WOODLAWN — CPS officials said Monday that plans to do $535,000 in work to install air conditioners in a school that would be empty before the summer was “inadvertent.”

Michael Passman, a spokesman for CPS, said Monday that CPS would cancel building permits from Feb. 23 to install air conditioners at the University of Chicago’s Woodlawn Charter School, 6420 S. University Ave.

The school is expected to be empty after school lets out on June 16 and the 592 the 6th through 12th graders move into their new building at 1101 E. 63rd St.

“There are no active contracts for this work — it's not happening,” Passman said in an email. “This building was inadvertently included in a group of schools that are on track to receive AC, and it is has been pulled from that list.”

Passman made his comments after a DNAinfo story about the plans to install the air conditioners appeared earlier Monday. His statement did not say when CPS caught the mistake and halted the plans for the school.

RELATED: School To Get $535,000 In Air Conditioners Just Before It Closes

There are currently no public plans to reuse the school or sell it and Passman was unable to provide an update on what would happen to the building.

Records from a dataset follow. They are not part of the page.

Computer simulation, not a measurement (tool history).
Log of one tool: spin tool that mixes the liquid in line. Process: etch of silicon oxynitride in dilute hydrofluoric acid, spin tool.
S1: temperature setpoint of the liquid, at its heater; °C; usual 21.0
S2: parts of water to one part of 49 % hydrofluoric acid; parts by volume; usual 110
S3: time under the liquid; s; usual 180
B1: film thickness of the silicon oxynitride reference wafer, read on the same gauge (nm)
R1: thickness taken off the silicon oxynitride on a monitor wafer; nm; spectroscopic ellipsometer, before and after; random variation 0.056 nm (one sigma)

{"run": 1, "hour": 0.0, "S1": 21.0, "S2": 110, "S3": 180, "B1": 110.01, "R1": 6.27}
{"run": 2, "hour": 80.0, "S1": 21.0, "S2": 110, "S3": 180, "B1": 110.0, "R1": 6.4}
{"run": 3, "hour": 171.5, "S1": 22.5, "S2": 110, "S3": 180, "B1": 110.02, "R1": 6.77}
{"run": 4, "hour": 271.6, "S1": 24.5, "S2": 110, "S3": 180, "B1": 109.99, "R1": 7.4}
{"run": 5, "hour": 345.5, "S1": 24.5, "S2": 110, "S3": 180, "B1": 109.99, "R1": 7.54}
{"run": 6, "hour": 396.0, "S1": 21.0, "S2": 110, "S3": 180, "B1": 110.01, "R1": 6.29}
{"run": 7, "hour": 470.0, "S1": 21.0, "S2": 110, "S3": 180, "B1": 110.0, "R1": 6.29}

Mayor Rahm Emanuel in 2014 promised to install air conditioning in every school and the charter school was on a list put out in April of the final 61 schools to get air conditioners.

Passman said CPS will spend no money on air conditioning at the building.

Officials from the U. of C. charter school were not immediately able to say whether staff had seen any work done already on the air conditioning.

U. of C. turned down an offer to buy the building from CPS, opting instead to build a $27.5 million new school on city-owned land, in part because of the work needed on the building, which CPS estimated in 2012 to cost at least $3.9 million.

The school has been half full since 2013, when CPS combined the Wadsworth and Dumas elementary schools in the Dumas building at 6650 S. Ellis Ave.